Invariant Foliations, Manifolds and Autoencoders

• A Julia package to demonstrate various techniques for data oriented reduced order modelling

This package collects various computational methods employed in paper ^[paper].

The package also includes methods to calculate invariant foliations and invariant manifolds from low-dimensional vector fields as assymptotic polynomials.

We assume that the data is produced by an underlying map $\boldsymbol{F}$ from vector space $X$ to itself. Our data comes in pairs

\[\left(\boldsymbol{y}_{k}, \boldsymbol{x}_{k}\right),\;k=1,\ldots,N,\]

where

\[\boldsymbol{y}_{k}=\boldsymbol{F}\left(\boldsymbol{x}_{k}\right)+\boldsymbol{\xi}_{k}\]

and $\boldsymbol{\xi}_{k}\in X$ is a small noise sampled from a distribution with zero mean. While the paper ^[paper] assumes that $\boldsymbol{F}\left(\boldsymbol{0}\right)=\boldsymbol{0}$, the package can handle data with a fixewd point not at the origin.

There are four ways to connect a low-order model $\boldsymbol{S}$ to $\boldsymbol{F}$. The figure below shows the four combinations. Only invariant foliations and invariant manifolds produce meaningful reduced order models. Only invariant foliations and autoencoders can be fitted to data. The intersection is the invariant foliation.

An invariant foliation is fitted to data by solving

\[\arg\min_{\boldsymbol{S},\boldsymbol{U}}\sum_{k=1}^{N}\left\Vert \boldsymbol{x}_{k}\right\Vert ^{-2}\left\Vert \boldsymbol{S}\left(\boldsymbol{U}\left(\boldsymbol{x}_{k}\right)\right)-\boldsymbol{U}\left(\boldsymbol{y}_{k}\right)\right\Vert ^{2},\]

where $\boldsymbol{U}$ is an encoder mapping from $X$ to a lower dimensional space $Z$ and $\boldsymbol{S}:Z\to Z$ is a low-dimensional map.

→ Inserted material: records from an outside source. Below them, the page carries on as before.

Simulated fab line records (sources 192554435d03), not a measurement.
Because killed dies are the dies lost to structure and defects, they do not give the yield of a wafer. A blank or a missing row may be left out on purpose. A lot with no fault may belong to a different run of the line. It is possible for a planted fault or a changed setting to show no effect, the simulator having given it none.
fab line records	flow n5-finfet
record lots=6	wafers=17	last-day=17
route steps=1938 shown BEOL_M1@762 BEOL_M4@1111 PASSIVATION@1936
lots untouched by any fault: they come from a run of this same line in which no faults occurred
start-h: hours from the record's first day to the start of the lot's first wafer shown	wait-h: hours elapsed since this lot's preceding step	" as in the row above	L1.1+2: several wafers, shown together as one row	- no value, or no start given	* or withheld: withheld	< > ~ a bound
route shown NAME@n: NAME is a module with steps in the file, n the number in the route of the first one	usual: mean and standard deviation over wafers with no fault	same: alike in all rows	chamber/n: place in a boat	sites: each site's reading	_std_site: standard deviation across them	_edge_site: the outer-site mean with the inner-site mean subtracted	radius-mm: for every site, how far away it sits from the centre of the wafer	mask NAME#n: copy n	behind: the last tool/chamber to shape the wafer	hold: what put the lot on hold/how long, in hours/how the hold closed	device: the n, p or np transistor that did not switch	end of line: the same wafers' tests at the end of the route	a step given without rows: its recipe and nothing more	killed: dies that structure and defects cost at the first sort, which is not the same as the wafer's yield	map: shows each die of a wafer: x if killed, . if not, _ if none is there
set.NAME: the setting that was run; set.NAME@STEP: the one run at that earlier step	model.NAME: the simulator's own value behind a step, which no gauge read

An autoencoder is fitted to data by solving

\[\arg\min_{\boldsymbol{S},\boldsymbol{U},\boldsymbol{W}}\sum_{k=1}^{N}\left\Vert \boldsymbol{x}_{k}\right\Vert ^{-2}\left\Vert \boldsymbol{W}\left(\boldsymbol{S}\left(\boldsymbol{U}\left(\boldsymbol{x}_{k}\right)\right)\right)-\boldsymbol{y}_{k}\right\Vert ^{2},\]

where $\boldsymbol{U}:X\to Z$ is the encoder, $\boldsymbol{W}:Z\to X$ is the decoder and $\boldsymbol{S}:Z\to Z$ is a low-dimensional map.